Peggy Shumaker came to town this week and I was lucky enough to have dinner with her, see her read, and then have her come to class. She is the most generous poet I've ever met--it's amazing how giving she is to everyone around her.
I especially enjoyed her talk with my class. My class (which is excellent) asked really probing, deep questions and she answered them all beautifully. She really gave me some food for thought. One thing she said is that she never cuts from a poem in early drafts--she just adds. She argued that if we cut too soon, we may lose possibilities, and that we need to let those sit for a while. Let the poems get longer and longer and then pare back later. It's an interesting idea. I often cut pretty early--things I think sound awkward, or don't fit, or I just don't like. I'm not sure I could write using this technique, but it did make me think about that magical early draft tunnel--how we get in it, how we stay in it. This is the part of writing that's hard to articulate, and hard to teach. I think each of us enters the tunnel in different ways and part of our growth as writers is to find the way we enter and then keep doing so.

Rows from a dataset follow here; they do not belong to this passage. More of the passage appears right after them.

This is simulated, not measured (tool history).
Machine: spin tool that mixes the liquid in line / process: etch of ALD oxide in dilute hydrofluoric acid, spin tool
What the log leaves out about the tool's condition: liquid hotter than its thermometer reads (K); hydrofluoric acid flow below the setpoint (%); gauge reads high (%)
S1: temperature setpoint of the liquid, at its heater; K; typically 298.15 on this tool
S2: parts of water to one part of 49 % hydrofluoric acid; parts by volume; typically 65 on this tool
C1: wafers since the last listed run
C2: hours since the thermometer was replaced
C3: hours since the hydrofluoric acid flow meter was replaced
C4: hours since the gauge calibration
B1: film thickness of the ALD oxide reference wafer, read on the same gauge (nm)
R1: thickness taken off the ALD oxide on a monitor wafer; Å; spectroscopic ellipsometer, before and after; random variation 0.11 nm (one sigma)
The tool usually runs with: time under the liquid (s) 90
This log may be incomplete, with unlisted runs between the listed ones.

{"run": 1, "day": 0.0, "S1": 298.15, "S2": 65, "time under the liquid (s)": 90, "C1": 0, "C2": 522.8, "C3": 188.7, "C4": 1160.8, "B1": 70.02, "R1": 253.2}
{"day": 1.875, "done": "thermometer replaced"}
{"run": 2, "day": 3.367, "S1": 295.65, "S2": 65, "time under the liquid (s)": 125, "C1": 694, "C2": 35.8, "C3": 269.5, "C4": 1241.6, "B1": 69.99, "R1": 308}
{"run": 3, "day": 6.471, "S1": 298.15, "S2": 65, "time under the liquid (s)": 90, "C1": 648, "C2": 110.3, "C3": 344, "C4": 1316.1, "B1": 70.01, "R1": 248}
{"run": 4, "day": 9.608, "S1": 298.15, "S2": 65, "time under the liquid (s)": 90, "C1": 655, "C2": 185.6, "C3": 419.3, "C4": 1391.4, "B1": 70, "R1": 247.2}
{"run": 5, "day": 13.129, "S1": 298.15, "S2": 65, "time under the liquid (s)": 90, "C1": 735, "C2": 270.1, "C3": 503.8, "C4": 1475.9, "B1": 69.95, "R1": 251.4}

This beginning of term has felt a little magical that way. I normally have 2-3 weeks at the beginning of semesters before I get totally overwhelmed with papers and I write a lot of poems. This term I've been able to go on longer than I usually do, thanks to having two workshops and only one comp class (my first time ever) and I'm finding I'm holding my breath--hoping to keep writing, hoping to keep in that magic zone. I've been writing about one poem a day, and am more or less happy with what's happening. I haven't read any of them again, as I need some space, need to let them sit for a while. Peggy talked about that too--the long period in which we live with the poem. She said sometimes hers are years--she had one poem that she worked on for ten years (that shocked my students!). I don't have any that long, but some are two or three years. A student told me this week that he's never written more than two drafts of a poem or story. That surprised me--I think I'd been assuming they were working on their drafts more than this. It'll be interesting to do a post-Peggy discussion with them.
In the meantime, I'm going to bed so I can wake up at 4:00 and see if I can enter that tunnel one more time.